The local government appealed to the Japanese Government to dispose of them quickly and find any other objects that could cause damage to nearby residential areas.

Liu Yiren, director of the Office of Japanese Abandoned Chemical Weapons in China affiliated to the Ministry of Foreign Affairs, said the chemical weapons were a serious danger.

"Abandoned chemical weapons have been affecting the development of towns and cities where they are buried and threatening people's lives," Liu told reporters.

In Ning'an, he said: "the local government has been presenting this issue repeatedly to the foreign ministry."

The Japanese side is in charge of funding, technology, expertise and equipment while the Chinese side will provide necessary assistance, Liu said.

A temporary holding site surrounded by a 1.5-metre-high concrete wall lined with sandbags, apparently to contain any explosions was set up nearby for handling the bombs.

Officials said they hoped to have the weapons in Ning'an excavated by next week and moved to a secure site in preparation for destruction.

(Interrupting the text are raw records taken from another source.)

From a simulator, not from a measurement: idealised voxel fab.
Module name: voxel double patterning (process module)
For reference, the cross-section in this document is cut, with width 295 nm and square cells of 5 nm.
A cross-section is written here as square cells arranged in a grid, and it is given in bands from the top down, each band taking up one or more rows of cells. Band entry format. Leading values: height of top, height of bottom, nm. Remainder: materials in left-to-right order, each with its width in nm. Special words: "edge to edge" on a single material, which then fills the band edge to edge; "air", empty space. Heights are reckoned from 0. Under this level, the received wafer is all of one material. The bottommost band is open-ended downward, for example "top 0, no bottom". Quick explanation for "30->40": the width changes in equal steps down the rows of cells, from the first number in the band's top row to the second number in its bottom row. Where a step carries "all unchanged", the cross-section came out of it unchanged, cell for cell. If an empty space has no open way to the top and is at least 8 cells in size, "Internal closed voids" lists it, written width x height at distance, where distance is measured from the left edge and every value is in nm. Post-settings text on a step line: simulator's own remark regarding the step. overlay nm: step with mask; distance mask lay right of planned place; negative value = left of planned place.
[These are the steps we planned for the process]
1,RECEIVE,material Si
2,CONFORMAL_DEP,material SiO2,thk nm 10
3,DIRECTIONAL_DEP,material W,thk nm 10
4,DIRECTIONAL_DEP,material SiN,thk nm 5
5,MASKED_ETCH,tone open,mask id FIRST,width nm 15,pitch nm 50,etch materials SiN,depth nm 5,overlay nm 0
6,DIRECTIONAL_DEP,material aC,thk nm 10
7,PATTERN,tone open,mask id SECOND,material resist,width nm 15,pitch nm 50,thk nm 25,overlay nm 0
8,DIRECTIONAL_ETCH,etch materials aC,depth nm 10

The bombs are to be moved to a newly built disposal facility in Harbaling, a city in Jilin Province, where some 30,000 other chemical weapons have already been stockpiled, Liu said.

The issue of chemical weapons like the ones in Ning'an has remained one of the major problems between China and Japan.

In one case in August 2003, a man was killed and 43 others injured when five canisters of mustard gas were disturbed at a construction site in Qiqihar, Heilongjiang Province.

The two countries have signed a memorandum on the destruction of chemical weapons abandoned by Japan in China, in which the two sides reached consensus to finish the destruction work by 2007.

"But regrettably, the substantive destruction of weapons in China has not started yet," said Liu,

"We're not satisfied with the speed of processing abandoned chemical weapons by the Japanese side."

The country had agreed to the request by Japan for extending the destruction deadline to 2012, Liu said.